My Travel Writing Scholarship 2011 entry - Journey in an Unknown Culture
WORLDWIDE | Monday, 28 March 2011 | Views [404] | Scholarship Entry
?ason’s orphans
Last passengers went out at the airport. Bus passed by the large concrete “SSSR” sign and sharply turned around, leaving the sea coast at the rear view mirror. Dry, seared maquis soon gave its way to forests, getting thicker and thicker every mile. I closed the window. It was getting colder outside. The road was rambling, climbing slowly, cutting its way further through the mountain - The Caucasus.
Spreading my legs after an hour and a half drive. Long, red valley outreaching in front of me seemed almost unreal - Krasnaya Polyana (Red valley), last settlement on the Russian Caucasus from the coastal side. Fragile human walnut shell amidst the wilderness.
Beyond, only sharp, rocky mountain tops ripped the clouds. Further, only Prometheus paid on human sins.
Houses scattered in waste red field, with its whiteness, gave the picture almost the impressionist atmosphere. Emerging from the sea of red, they looked like they sailed here from some distant Aegean island. Miraculously escaping the caprices of Pontos Axeinos, the inhospitable sea, like “Argo”, they anchored here, on the summits of Colchis.
Houses were protruding behind the fences from the both sides of dirty, muddy road with its freshly painted walls, bright blue or green doors and windows. All along the facade, the ground floor was over hanged by long, wooden balconies. In front of one of the houses, on a blue bench, the two old ladies were sitting, wrapped in black. The big, black dog, resembling a wolf, was sleeping peacefully by their legs. The ladies were silent, looking into the past.

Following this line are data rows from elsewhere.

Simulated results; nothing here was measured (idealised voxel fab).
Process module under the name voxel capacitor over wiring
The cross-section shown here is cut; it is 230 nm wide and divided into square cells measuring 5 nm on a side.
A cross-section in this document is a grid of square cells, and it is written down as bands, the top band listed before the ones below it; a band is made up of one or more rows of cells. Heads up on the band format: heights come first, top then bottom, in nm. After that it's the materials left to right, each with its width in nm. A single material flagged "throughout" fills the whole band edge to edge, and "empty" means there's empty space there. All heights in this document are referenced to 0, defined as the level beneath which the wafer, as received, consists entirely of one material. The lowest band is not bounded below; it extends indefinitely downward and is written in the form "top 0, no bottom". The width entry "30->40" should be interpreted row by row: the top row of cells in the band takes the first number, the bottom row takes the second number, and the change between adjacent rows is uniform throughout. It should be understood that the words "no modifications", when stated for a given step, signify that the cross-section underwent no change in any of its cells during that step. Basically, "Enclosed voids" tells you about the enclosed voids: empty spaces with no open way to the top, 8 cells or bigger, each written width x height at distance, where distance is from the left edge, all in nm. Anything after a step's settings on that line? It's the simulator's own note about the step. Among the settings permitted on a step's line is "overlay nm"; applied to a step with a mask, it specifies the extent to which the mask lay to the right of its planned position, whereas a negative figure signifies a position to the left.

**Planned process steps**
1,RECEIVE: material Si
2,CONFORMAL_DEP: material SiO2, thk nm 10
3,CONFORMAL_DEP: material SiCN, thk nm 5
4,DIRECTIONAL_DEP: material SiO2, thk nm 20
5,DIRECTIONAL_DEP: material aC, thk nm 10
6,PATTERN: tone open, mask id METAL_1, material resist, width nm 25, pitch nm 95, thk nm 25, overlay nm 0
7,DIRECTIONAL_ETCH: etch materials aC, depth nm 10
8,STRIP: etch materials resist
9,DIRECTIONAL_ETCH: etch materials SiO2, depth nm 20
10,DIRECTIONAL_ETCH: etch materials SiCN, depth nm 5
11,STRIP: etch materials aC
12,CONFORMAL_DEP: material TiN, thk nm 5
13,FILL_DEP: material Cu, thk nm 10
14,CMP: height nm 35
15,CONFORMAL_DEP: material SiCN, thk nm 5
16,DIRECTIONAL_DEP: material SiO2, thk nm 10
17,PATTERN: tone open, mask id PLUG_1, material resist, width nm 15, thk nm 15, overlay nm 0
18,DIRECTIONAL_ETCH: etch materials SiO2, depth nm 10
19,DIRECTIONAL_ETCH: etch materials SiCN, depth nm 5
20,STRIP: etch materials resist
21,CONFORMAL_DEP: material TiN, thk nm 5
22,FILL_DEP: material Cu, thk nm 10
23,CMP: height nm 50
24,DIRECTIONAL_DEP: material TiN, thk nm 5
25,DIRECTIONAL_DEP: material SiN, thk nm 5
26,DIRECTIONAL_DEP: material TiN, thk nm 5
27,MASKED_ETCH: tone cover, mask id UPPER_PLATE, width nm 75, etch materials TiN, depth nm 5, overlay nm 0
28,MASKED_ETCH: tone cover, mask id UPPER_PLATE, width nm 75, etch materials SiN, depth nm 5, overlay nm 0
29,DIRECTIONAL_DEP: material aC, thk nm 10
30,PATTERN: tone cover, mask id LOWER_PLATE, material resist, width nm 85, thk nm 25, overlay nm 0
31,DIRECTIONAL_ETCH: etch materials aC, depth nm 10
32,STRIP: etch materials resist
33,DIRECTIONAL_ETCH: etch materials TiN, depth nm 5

A bit further, in the village center, the life was flourishing. Greek attributes, flags and stickers were easily recognized on almost all of the jeeps parked in front of the “Olympia” supermarket. The “Delphi” tavern was located next door. In an open shop-window the gyros was grilling, spreading its aroma. Couple of dark people were jigging in front of it waiting for the meal impatiently. Loud sound of kemendze, a traditional instrument of Pontic Greeks was heard from the radio inside. The girls strolling down the street had swarthy skin, and long, dark, curly hair. Their face with nose slightly crumpled and eyes as dark as coal exposed their Levantine, almost Semitic beauty.
Some hours later, in the “Delphi” tavern, Youra Papadoupolus, with two bottles of vodka almost empty in front of him, pointed out seriously, for the fifth time that evening - “We are Pontic, not Hellenic!” In order to make it clear, he unbuttoned his shirt, showing me huge raised-wings eagle tattooed on his chest.
Over flown with emotions, and most probably alcohol, I though of the fate of this proud nation of sailors, explorers, merchants, colonists and former masters of the Black Sea. Two hundred years ago, running away from slaughter and Ottoman Empire, they chose, without even knowing it, another way of disappearance. Desiring the protection of the mighty Russian Tsar, they found assimilation and oblivion.
A small village lost in the Caucasus is the last station on their long road.